By Stuart James
The evolution of cricket has seen many changes in the past decade. The invention of Twenty20 has brought the game into the 21st century, but for the purists, Test match cricket remains the sport’s great spectacle. And for English cricket fans, the Ashes series with Australia will always be the game’s Holy Grail.
Ever since the first Test match between England and Australia in 1877, two great nations have partaken in some memorable contests with some iconic sporting moments. Don Bradman’s series average of 139.14 in 1930 remains a World record, while the Bodyline series of that same era, Jim Laker’s match in 1956, when he took 19 Australian wickets, and Ian Botham’s Ashes of 1981 are the stuff of legend.
More recently, Andrew Flintoff’s heroics in 2005 and Alastair Cook’s incredible durability and run getting in Australia in 2010-11, where he scored the second highest number of runs in a Test series by an Englishman, including his maiden first-class double-hundred and two further hundreds, and batted for over 35 hours during the series, are engrained in cricketing history.
The Ashes presents players with an opportunity to become part of that folklore, so it is with some sadness that the current series here in England will be remembered for not sporting, but technological reasons. And, more specifically, DRS.
The DRS, or Decision Review System, to give it its full title, is something that has been brought in to cricket to supposedly make it fair. A controversial decision gets reviewed to a third umpire, who will use the technology available to him to report back to the on field umpires and clarify whether a batsman should walk or not.
It all sounds so simple, so why has the current Test series become embroiled in controversy over the use of DRS? Put simply, it is because the technology is not 100 per cent true. Hot Spot, for example, is said to be only 90-95 per cent accurate and incapable of picking up the faintest of edges.
Hot Spot is one of three components of DRS and uses infra-red imagining to pick up where the ball has made contact with bat or pad. The others are Hawk-Eye, a virtual ball-tracking device that plots the trajectory of a bowler’s delivery, and snickometer, which is a sounding device that picks up noise as the ball hits bat or pad.
However, it is Hot Spot that is causing all the issues and reports this week suggest that players from both England and Australia are lacing their bats with silicone strips to fool Hot Spot, which is sure to lead to an investigation by the International Cricket Council.
England’s Kevin Pietersen is one player to come under the microscope after his dismissal in the second innings of the second Test at Old Trafford. He has strenuously denied the claim his bat was modified with Hot Sport not detecting the slightest of edges when Snicko suggested that there was.
It leaves the great sport of cricket in disarray. The game prides itself on proud, gentlemanly conduct and principles, so the last thing cricket needs in a high-profile Ashes series is controversy over its technology.
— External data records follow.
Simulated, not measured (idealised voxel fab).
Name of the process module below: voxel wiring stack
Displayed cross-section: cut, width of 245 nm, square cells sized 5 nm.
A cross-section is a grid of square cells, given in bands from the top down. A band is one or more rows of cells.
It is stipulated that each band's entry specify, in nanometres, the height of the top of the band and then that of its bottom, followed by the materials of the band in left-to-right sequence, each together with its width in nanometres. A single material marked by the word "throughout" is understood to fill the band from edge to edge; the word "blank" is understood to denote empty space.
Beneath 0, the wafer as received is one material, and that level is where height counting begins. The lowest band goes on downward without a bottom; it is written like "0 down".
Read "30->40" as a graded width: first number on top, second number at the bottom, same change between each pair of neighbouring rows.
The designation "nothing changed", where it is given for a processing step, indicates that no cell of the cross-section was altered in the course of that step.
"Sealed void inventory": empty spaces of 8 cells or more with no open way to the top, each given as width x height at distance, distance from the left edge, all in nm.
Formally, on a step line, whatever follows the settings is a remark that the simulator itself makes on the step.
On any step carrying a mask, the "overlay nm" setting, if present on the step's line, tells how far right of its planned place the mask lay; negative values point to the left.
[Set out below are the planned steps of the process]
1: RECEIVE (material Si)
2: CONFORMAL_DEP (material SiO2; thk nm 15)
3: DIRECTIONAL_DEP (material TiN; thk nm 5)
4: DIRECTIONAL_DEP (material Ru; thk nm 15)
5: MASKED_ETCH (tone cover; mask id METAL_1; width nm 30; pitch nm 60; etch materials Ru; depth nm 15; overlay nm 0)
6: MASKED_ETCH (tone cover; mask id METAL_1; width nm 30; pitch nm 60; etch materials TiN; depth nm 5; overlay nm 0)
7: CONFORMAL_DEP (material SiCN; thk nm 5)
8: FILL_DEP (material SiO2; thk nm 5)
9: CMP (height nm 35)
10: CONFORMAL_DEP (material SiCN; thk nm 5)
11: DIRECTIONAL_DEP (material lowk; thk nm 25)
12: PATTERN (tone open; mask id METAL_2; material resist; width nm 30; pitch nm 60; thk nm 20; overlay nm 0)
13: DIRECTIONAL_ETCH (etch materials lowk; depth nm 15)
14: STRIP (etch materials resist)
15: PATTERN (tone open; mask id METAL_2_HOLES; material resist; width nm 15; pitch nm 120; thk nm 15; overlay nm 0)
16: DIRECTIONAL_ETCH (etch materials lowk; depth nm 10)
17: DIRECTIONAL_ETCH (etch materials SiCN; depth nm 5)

Much has also been made of the fact both teams have two reviews each per innings and whether the review system in place is for the good of the game. After all, with so many decisions causing such controversy, it merely undermines the authority of umpires, for whom the technology is supposed to help.
It is hard to not have sympathy for the umpires, who do an admirable job. And being human, they will make mistakes. Too often though, they are being left red faced as their decisions are overturned leading to experts and commentators to question their ability.
So what’s the answer? The DRS certainly adds an element of entertainment to the game, but it can’t be relied upon, certainly in the case of Hot Spot, until it is 100 per cent accurate. And what of the two reviews per team, which has caused controversy in its own right when the technology has shown a player to be out, only to remain at the crease because a team has used its two reviews?
Perhaps the time has come where the reviews are scrapped and the power lies in the hands of the umpire. By that, I mean that if they have an element of doubt in their mind, it is down to their discretion to ask for advice from the third umpire and seek clarity.
Remember the old days of run-outs, where an umpire wasn’t helped by television replays and had to make a judgement based solely on what they saw? Times have changed and it is rare for an umpire to give a run-out today without seeking clarity, so why can’t they do that for other aspects of cricket?
Cricket is far advanced from other sports in implementing technology, but if the 2013 Ashes series has proved one thing, at a time where other sports are crying out of its introduction, it is that it is not necessarily to the benefit of the game. Sadly the 2013 series will be remembered not for the brilliance of a player or team, but for the controversy surrounding the much maligned DRS.